February 26, 2020

HUC-JIR Rabbi Richard Levy, 82

Rabbi Richard N. Levy, who died June 21 at the age of 82, was dedicated to making the world a better place.

Soon after his ordination from Hebrew Union College-Jewish Institute of Religion (HUC-JIR) in 1964, he traveled with 15 colleagues to St. Augustine, Fla., for a civil-rights demonstration. It landed them in jail, but not before they attended a church service where Rev. Martin Luther King, Jr. greeted them as “Moses’ children.”

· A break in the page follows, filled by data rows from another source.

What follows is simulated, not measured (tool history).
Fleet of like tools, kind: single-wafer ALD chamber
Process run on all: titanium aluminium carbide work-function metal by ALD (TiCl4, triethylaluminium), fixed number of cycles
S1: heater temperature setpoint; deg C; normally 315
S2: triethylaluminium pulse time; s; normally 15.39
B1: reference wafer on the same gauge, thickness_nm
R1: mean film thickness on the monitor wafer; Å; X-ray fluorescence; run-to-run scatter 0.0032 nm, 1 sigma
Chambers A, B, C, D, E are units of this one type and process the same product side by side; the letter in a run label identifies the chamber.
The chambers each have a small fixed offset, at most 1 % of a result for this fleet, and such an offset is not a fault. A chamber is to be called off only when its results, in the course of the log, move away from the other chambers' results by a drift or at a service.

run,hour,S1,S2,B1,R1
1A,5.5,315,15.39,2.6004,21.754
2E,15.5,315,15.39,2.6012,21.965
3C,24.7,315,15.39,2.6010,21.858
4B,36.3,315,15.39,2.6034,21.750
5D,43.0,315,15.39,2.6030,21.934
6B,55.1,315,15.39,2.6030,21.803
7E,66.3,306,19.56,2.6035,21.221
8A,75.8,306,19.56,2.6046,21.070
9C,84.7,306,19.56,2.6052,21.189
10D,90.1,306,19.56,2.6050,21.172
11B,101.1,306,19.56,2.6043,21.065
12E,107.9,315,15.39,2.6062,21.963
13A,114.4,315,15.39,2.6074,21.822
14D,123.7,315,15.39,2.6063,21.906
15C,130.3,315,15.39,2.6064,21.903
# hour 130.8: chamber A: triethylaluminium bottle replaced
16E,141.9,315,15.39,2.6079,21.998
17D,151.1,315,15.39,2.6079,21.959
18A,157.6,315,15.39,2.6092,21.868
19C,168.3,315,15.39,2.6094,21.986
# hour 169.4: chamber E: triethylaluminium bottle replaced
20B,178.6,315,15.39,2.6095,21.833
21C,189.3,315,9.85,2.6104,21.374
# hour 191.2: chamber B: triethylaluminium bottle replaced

Levy was born on June 9, 1937, in  Rochester, N.Y., the son of Mauree and Miriam Levy. The family had deep roots in the city’s Jewish community. His great-grandfather Isaac Lipsky helped found the Leopold Street shul, and his great-uncle was Zionist leader Louis Lipsky. His cousin, Ben Goldstein, was executive director of Temple B’rith Kodesh in Brighton, N.Y. By the time he was a bar mitzvah, Levy knew he wanted to become a rabbi.

He received his undergraduate degree from Harvard and was ordained by HUC.  Originally posted to Temple Beth Am in suburban Yorktown Heights, N.Y., in 1965, the following year, Levy settled in Los Angeles, where he served as assistant rabbi for two years at Leo Baeck Temple, one of the progressive bastions of the Reform movement.

Levy’s social justice instincts traveled west with him. He was one of the cofounders of Bet Tzedek Jewish Legal Services in 1972 and was tireless in his efforts to find a peaceful solution to the Israeli-Palestinian conflict.

He brought that dedication to his next position at UCLA, where he was director of the campus’ Hillel Council until 1975 and director of the Los Angeles Hillel Council until 1999.

That same year, Levy was named director of the School of Rabbinical Studies on the Jack H. Skirball Campus of HUC-JIR. During his 10 years on the job, the school graduated its first students (previously, students had to transfer to the Cincinnati or New York campuses to complete their studies). He remained there as a lecturer, as rabbi of the campus synagogue and as director of spiritual growth until he retired in 2014.

During his tenure at HUC, Levy was named president of the Central Conference of American Rabbis (CCAR), the principal organization of Reform rabbis. In 1999, he was one of the prime movers behind its “Statement of Principles for Reform Judaism.” The document, which Levy reworked and published as “A Vision of Holiness: The Future of Reform Judaism” in 2005, advocated for the Reform movement to return to traditional Jewish rituals: wearing the kippah, praying in Hebrew and observing mitzvot such as Shabbat and kashrut. In a 2005 interview with the Journal, he explained his thinking: “Mitzvot are sacred obligations and the means by which we make our
lives holy. It’s both spiritual responding to
what God has asked us to do, and practice-oriented — doing things that are in the Torah.”

In addition to “A Vision of Holiness,” Levy was the author of  “On Wings of Awe” (1985), a High Holy Days prayer book, a Passover haggadah, “On Wings of Freedom” (1989) and “On Wings of Light” (2000). His last book was 2017’s “Songs Ascending,” a new translation and commentary on the Book of Psalms.

Levy’s influence, however, is most deeply felt in the legions of students he trained and mentored. Many of them took to social media to share their thoughts. 

Rabbi Jason Rodich of San Francisco’s Congregation Emanu-El wrote: “I am filled with gratitude … for the chance to learn from his bold, sweet and passionate example. Rabbi Levy was about love and justice, two things I try to always bring to my work and my life.”

Rabbi Eleanor Steinman of Temple Beth Hillel, called Levy, “A teacher, a rabbi, a justice seeker, a person who loved his family, our God, prayer and making it meaningful, and the Jewish people … he taught me to meet people where they
are, to show up, and always encouraged me to smile.”

Rabbi Denise Eger of West Hollywood’s Congregation Kol Ami, posted that Levy “shaped generations of young Jews who had so many questions and doubts … He raised questions, challenged the status quo, protested, comforted and always had Jewish tradition at his core.”

Levy was a devoted family man. His marriage to Carol lasted 43 years, until her death in 2015. They had two daughters, Sarah and Elizabeth, who both survive him, along with a grandson, Elijah Kalista.